An active front reached the Alps late Wednesday night and brought significant amounts of fresh snow, but also some rain to many regions on Thursday, heaviest in the west. It has not been notably cold again though, meaning that snow depths are much more modest lower down.

The Alpine weather remains unstable and downright moody. Disturbances meander over the Alps as the region is enclosed in mild and cold air.

Saturday will see further flurries to low levels across the northern fringes of the Alps, especially in Switzerland and Austria. In the rest of the Alpine region the weather is friendly and fairly sunny. On Sunday, the entire Alpine region benefits on the back of a high air pressure which brings lots of sun. Clouds will thicken in the north-west again later in the day as a new storm approaches, forecast to arrive overnight/on Monday. Monday the situation is getting worse with a disturbance from the west. Clouds, wind and snow showers determine the weather.

The temperatures rises sharply around Tuesday. This causes the snowfall limit to rise to around 2200 meters. For Tuesday and Wednesday, this means an increasing chance of some rain for the west and north. This situation, rain at higher altitude, is very common in March. More so, the last few years. Thursday seem to be getting mild too.

At the end of the week colder air is returning again and a new storm cycle is on the charts. On Thursday night there is significant episode of polar air for the Alps. Once again, the influx is accompanied by heavy snowfall, and on an extensive scale.

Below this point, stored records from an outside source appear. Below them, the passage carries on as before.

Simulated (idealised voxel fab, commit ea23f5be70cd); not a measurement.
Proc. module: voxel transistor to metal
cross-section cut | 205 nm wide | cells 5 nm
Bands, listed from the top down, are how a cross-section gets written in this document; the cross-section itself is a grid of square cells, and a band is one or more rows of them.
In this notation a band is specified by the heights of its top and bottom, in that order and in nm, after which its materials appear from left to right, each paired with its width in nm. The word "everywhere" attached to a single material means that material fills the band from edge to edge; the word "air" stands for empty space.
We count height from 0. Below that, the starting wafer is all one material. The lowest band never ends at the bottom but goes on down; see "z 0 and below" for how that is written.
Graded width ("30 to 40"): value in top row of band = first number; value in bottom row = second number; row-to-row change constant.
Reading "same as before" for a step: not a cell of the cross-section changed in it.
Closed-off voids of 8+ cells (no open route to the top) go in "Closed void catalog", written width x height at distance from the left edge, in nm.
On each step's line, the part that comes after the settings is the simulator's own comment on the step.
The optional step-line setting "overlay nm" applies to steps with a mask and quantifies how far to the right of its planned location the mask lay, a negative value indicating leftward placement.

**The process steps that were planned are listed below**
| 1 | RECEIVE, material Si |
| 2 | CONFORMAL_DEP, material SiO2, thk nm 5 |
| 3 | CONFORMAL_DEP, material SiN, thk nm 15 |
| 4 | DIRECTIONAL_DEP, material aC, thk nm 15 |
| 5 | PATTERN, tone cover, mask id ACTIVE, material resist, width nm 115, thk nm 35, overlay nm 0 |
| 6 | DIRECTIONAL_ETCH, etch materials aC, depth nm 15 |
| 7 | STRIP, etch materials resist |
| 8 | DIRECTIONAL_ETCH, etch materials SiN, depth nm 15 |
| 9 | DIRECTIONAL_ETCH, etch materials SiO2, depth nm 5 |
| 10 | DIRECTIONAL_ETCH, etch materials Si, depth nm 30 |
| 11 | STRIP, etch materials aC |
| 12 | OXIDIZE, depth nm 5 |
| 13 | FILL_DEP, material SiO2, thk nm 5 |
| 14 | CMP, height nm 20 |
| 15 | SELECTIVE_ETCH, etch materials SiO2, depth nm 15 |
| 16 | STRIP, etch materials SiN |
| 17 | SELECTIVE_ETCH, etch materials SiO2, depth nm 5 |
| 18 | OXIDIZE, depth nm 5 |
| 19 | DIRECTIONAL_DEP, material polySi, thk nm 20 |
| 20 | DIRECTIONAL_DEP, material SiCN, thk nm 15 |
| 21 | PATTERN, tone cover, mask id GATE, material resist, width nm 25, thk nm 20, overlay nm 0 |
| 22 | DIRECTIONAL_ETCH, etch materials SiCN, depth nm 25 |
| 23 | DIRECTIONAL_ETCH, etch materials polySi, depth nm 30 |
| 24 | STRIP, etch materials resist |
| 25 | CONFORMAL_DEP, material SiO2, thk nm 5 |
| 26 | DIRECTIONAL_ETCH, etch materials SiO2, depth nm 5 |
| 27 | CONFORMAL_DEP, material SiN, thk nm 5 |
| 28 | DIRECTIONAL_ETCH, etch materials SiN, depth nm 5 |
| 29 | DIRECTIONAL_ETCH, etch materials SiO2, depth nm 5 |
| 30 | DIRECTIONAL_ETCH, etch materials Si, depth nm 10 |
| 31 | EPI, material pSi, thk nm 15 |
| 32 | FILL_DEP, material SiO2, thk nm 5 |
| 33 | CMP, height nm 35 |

Generally speaking, the higher resorts of the French Alps are in the most impressive shape right now. Great skiing is not confined to France, however, with impressive snow depths at altitude right across Switzerland, Austria and Italy too. The only weaknesses are still some of the lower resorts close to the north-western fringes of the Alps, such as Morzine, Gstaad and Grindelwald. These resorts have all seen new snow this week though, and can still offer some excellent skiing, but are likely to become more vulnerable if any spring-like weather decides to set in.